Late in the swing era, Dinah Washington and Sarah Vaughan made their first impact. Dinah Washington, after starting with Lionel Hampton, proved during the 1945-58 period that she could sing anything: jazz, blues, R&B, religious hymns and pop. Her distinctive and spirited voice made her a regular big seller. After having a giant hit in "What a Difference a Day Makes" in 1959, Washington stuck mostly to pop music during her last few years.

Sarah Vaughan, who first sang with the Earl Hines and Billy Eckstine Orchestras, had an incredible voice. From the mid-1940s until her death in 1990, Sassy was always one of the top jazz singers, even when she spent long periods off records. She understood bebop (recording with Charlie Parker and Dizzy Gillespie), and she had the technique to interpret any song that interested her; sometimes she would strangle weak material to death. If only Sassy had recorded with Ella!

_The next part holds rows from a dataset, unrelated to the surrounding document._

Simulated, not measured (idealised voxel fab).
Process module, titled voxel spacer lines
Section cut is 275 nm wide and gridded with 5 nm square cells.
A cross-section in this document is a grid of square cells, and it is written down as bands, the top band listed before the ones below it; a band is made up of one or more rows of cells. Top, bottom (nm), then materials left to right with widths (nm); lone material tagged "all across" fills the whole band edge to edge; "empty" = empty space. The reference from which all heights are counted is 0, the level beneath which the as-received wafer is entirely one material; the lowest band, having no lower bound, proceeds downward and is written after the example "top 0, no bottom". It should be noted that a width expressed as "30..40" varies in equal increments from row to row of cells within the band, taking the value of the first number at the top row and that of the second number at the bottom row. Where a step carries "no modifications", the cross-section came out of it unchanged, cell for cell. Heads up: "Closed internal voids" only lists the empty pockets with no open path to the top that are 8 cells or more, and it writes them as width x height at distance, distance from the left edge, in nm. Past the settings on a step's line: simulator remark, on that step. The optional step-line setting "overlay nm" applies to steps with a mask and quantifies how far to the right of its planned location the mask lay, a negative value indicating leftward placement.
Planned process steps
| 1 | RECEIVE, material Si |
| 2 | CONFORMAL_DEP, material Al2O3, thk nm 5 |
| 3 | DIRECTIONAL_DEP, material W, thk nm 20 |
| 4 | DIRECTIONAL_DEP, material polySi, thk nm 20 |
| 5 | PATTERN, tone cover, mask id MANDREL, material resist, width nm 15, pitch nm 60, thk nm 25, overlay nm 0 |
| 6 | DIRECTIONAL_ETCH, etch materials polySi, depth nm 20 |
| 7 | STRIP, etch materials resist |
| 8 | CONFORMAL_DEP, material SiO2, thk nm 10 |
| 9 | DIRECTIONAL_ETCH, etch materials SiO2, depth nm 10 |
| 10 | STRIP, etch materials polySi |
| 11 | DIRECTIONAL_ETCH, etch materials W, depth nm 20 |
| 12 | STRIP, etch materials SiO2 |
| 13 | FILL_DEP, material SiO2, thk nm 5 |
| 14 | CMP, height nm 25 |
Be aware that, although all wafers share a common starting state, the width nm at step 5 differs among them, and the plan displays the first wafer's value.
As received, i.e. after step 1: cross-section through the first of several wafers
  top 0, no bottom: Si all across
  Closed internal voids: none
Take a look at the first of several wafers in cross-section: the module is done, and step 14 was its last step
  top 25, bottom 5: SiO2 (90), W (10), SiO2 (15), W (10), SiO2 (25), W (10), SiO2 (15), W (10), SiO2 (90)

Ella Fitzgerald and Sarah Vaughan dominated the postwar years, but they were far from alone among female jazz singers. Anita O'Day's sly, swinging style was an influence on June Christy, whose work with Stan Kenton in turn inspired other cool-toned singers. The 1950s and '60s found such vocalists maturing as Carmen McRae (who had a productive 40-year career), Helen Merrill, Chris Connor, Annie Ross (the female third of the innovative vocal group Lambert, Hendricks and Ross), Ernestine Anderson and Peggy Lee. Abbey Lincoln interpreted dramatic lyrics under the tutelage of Max Roach, Betty Carter stretched the boundaries of scat singing, and a housewife named Astrud Gilberto cooed "The Girl From Ipanema."

Although initially tied to the bop tradition, Betty Carter could be considered among the first avant-garde jazz singers. Sheila Jordan (who is one of the few who can improvise intelligent words in rhyme) recorded infrequently but always memorably before becoming more active in the 1980s. Patty Waters recorded two atmospheric (and somewhat scary) records for ESP before slipping away; she re-emerged in the mid-1990s. Jeanne Lee, who debuted on a duet set with pianist Ran Blake, created some very explorative music in Europe, Flora Purim frequently hinted at greatness and Urszula Dudziak utilized electronic devices. However most female jazz singers have preferred to stick to standards.

With the passing of Ella and Sassy, there is not currently one single dominant female singer, but that is not from a lack of candidates. Veterans such as Shirley Horn (who mostly sticks to slow ballads), Ernestine Anderson, Etta Jones and Abbey Lincoln continued in the 1990s to make fine music. Dee Dee Bridgewater (based in France), Vanessa Rubin and Nnenna Freelon give consistently fresh viewpoints to standards. Kitty Margolis, Madeline Eastman, Roseanna Vitro and Karryn Allyson keep the spirit of bop alive, Diana Krall's Nat King Cole tribute delights many, Diane Schuur sounds at her best when a big band is blaring behind her, Banu Gibson is the finest of all the classic jazz singers and, when it comes to interpreting lyrics from the golden age of the American popular song, Susannah McCorkle is difficult to beat.

The biggest problem facing today's singers is the lack of new material that can be successfully turned into jazz; most pop songs of the 1980s and '90s are not easily transferable. Cassandra Wilson, who has gained a great deal of publicity in the mid-1990s after years spent performing complex M-Base funk, has found a fresh repertoire by combining ancient country blues with odd pop songs and world music. Dianne Reeves, who has the potential to be the pacesetter, has spent much of her career alternating between pop, R&B, world music and jazz but in recent times her formerly erratic recordings have been as exciting as her wonderful live performances.

Whether Dianne Reeves or Kurt Elling will affect the future of jazz at the level of an Ella Fitzgerald or Mel Torme is open to question, but one has few doubts about the health of creative singing as jazz continues in its second century.